Ed's latest project: Sycamore Barns
BARN STYLE HOMES
The challenge of this project is the fact that we are fitting a new frame in an old stone barn style home which is anything but square. My involvement in this project was to see it through from the workshop and out on site to help with the erection.
This is the 3D drawing of the main body of the barn.
As you can see it is made up of 8 large sling braces connecting into hanging bosses at the top, attached to the wall plates by dragon ties on top of the posts. In the workshop this diagram gets broken down into individual frames fitted together on trestles.
Something that was specified by the client in the project was that the grain on the sling braces was to follow the curve along, so before any framing could begin large slabs of curved oak came into the workshop where we lay the patterns of the braces to see the best fitting curves. Once marked out and cut the rest of the oak could come in that had already been machined on the Hundegger.
THE OAK FRAME BARN
The barn took 2 teams of 3 men, 10 days to pass through the workshop; during this time I looked at every frame and took measurements to make the fitting on site go as smoothly as possible. This project did take longer than normal in the workshop, this was due to all the joints on the sling braces being cut and fitted by hand and a large amount of stainless steel that connected the bosses to the slings had to be fitted. Also, as the wood was fitted it was specified that nearly all the frames had to be sanded and oiled before being wrapped up for transport. (A job that Rob the designer, who was helping out, was only too keen to do!)

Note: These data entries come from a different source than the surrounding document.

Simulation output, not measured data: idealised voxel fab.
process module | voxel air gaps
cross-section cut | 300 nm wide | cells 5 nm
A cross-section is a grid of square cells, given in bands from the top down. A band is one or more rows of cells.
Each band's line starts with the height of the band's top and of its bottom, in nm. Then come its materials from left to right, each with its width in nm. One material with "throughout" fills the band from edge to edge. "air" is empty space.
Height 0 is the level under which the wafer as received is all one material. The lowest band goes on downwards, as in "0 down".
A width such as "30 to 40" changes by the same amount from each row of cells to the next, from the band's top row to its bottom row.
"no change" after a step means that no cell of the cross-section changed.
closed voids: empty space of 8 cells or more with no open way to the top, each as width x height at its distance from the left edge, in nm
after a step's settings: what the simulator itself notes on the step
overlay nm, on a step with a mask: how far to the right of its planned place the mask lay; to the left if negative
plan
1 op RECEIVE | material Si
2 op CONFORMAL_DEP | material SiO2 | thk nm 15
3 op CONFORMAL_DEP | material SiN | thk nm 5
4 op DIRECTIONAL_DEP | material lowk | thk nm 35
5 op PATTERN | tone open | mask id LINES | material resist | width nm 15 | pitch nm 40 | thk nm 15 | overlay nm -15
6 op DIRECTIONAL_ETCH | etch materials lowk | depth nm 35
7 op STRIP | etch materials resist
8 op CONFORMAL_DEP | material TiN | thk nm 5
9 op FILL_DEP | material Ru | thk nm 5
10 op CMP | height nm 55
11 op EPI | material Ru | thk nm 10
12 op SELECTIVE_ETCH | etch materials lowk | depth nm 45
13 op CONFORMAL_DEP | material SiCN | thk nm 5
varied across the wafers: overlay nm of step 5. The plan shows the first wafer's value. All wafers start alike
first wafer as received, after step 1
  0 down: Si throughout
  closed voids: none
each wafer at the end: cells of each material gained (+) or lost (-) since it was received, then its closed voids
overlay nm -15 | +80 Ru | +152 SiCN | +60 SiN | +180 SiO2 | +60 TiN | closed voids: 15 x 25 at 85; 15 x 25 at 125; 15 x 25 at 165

We arrived on site on the Monday morning after an early start (and a rather interesting weekend involving my own 21st birthday.) Ryan, Saso (site foreman) and I set to work unloading the lorry. After bait which included some excellent cake from Mrs T (Saso’s wife) we started to set down the wall plates on the old stone walls. This involved a fair amount of levelling but once done we could start lifting the trusses in. The first area was completed with the common rafters on by mid-morning the next day in time for the main bulk of the oak frame home to turn up.
Here's the crane we had to use to lift in every timber beam.
One of the half sling brace trusses taken just before being pegged up and the ridge fitted.
The old barn trusses which have been refurbished but are sadly not strong enough, they now sit on steel plates which are coach bolted to our wall plates.
On the Wednesday we moved on to the more technical corner where the 2 trusses cross over. This caused some headaches as the wall plates on the corner are level and on the far side they follow the gradient of the wall. So after a little guidance from the laser level (and the benefit of Saso’s experience) we adjusted the wall plates to where they should be. After this the posts went in, held on top by the dragon ties, then the slings were flown over individually and the bosses attached in the middle. By Wednesday evening all the slings were in and I was fitting the stainless steel rods which hold the bosses level.
Thursday (accompanied by a blizzard) we added the ridges, which at the ends were not attached so had to be propped up in the air ready for the bricklayers to build up around them. The last day on the project was Friday, Ryan and I went back for some final pegging, levelling up and tidying up, before walking round with a happy client, then back in time for the work Christmas party.
Some pictures I took throughout the project, showing how well the new frame fits in with the old stone barn and how the steel interacts with oak.
Me, Ryan and Saso on completing the frame after another long day's work.